WHILE PASSING along a road in the vicinity of Jericho, possibly going from the old city to the newer one of the same name, a great multitude following him, our Lord passed by two blind men, sitting begging by the wayside. (Mark mentions only one, the chief subject of the lesson, but Matthew mentions a companion.) Bartimeus, one of the two, as he heard the multitude passing and learned from some of them that they accompanied Jesus, the reputed Messiah, of whom he had no doubt heard before, was struck with the fact that his opportunity for a blessing was near at hand and rapidly passing from him. He began to cry out, his voice rising above the din of the multitude, saying, "Jesus, thou Son of David, have mercy on me!"

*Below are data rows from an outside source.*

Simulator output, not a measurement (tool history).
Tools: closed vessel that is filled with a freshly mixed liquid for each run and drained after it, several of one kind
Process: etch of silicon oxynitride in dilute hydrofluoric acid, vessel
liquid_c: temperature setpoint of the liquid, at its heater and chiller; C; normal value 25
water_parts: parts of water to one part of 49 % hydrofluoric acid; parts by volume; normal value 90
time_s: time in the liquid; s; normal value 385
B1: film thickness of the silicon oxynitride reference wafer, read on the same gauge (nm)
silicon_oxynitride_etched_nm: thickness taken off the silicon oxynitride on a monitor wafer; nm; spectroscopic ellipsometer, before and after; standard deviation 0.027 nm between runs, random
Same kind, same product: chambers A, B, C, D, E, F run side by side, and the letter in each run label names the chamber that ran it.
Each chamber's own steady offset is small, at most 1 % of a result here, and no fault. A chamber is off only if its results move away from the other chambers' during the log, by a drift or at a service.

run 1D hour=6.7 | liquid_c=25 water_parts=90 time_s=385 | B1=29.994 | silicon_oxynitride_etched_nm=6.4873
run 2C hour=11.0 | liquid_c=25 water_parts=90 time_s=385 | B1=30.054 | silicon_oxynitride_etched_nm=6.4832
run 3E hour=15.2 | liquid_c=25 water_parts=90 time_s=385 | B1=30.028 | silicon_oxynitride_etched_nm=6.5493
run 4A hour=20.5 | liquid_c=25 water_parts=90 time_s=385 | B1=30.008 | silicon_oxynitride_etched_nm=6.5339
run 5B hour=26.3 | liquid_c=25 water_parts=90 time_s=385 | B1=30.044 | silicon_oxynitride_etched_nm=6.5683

Our Lord paid no heed at first, but passed on. The multitude rebuked the blind man, so to speak, saying, "You, poor beggar, should not thus cry out and annoy and seek to take the attention of so great a one as this, whom we verily believe to be the Messiah, and whose mission is the establishment of God's Kingdom; keep quiet!" But so much the more did he cry out for mercy. He longed for sight, and had faith to believe that the great Messiah might be prevailed upon to rescue him from darkness. Jesus stopped and gave the word to the multitude to bring the blind man to him. He might have gone to the blind man, or he might have lifted up his voice and spoken to the blind man, bidding him to come; but instead he chose to use instrumentalities—to give those about him an opportunity of sharing in the work of blessing. So the word was passed from one to another, and the blind man was helped forward and thus greater attention was brought to the whole miracle and to the divine power which it manifested. Those who had but a moment before upbraided the blind man for his temerity in expecting a blessing from the Messiah, now gladly bore the message of hope to him, saying, "Be of good cheer! arise; he calleth thee." And he sprang up, casting away his outer robe that he might go the more quickly to Jesus for the blessing.
Everything connected with the case shows us that Bartimeus possessed a large amount of faith, and that he was very earnestly desirous of the blessing which [R2729 : page 350] he received. When he came to Jesus, altho the latter knew well his desire, he inquired respecting it. He would have the blind man express himself respecting his hopes and desires. He answered, "Rabboni, that I may receive my sight!" The word "lord" here is "rabboni," the most reverential term of four titles used amongst the Jews at that time (rab, rabbi, rabban, rabboni). Then Jesus touched his eyes (Matt. 20:34), saying, "Go thy way; thy faith hath made thee whole." Sight came immediately, and Bartimeus became one of the followers of Jesus.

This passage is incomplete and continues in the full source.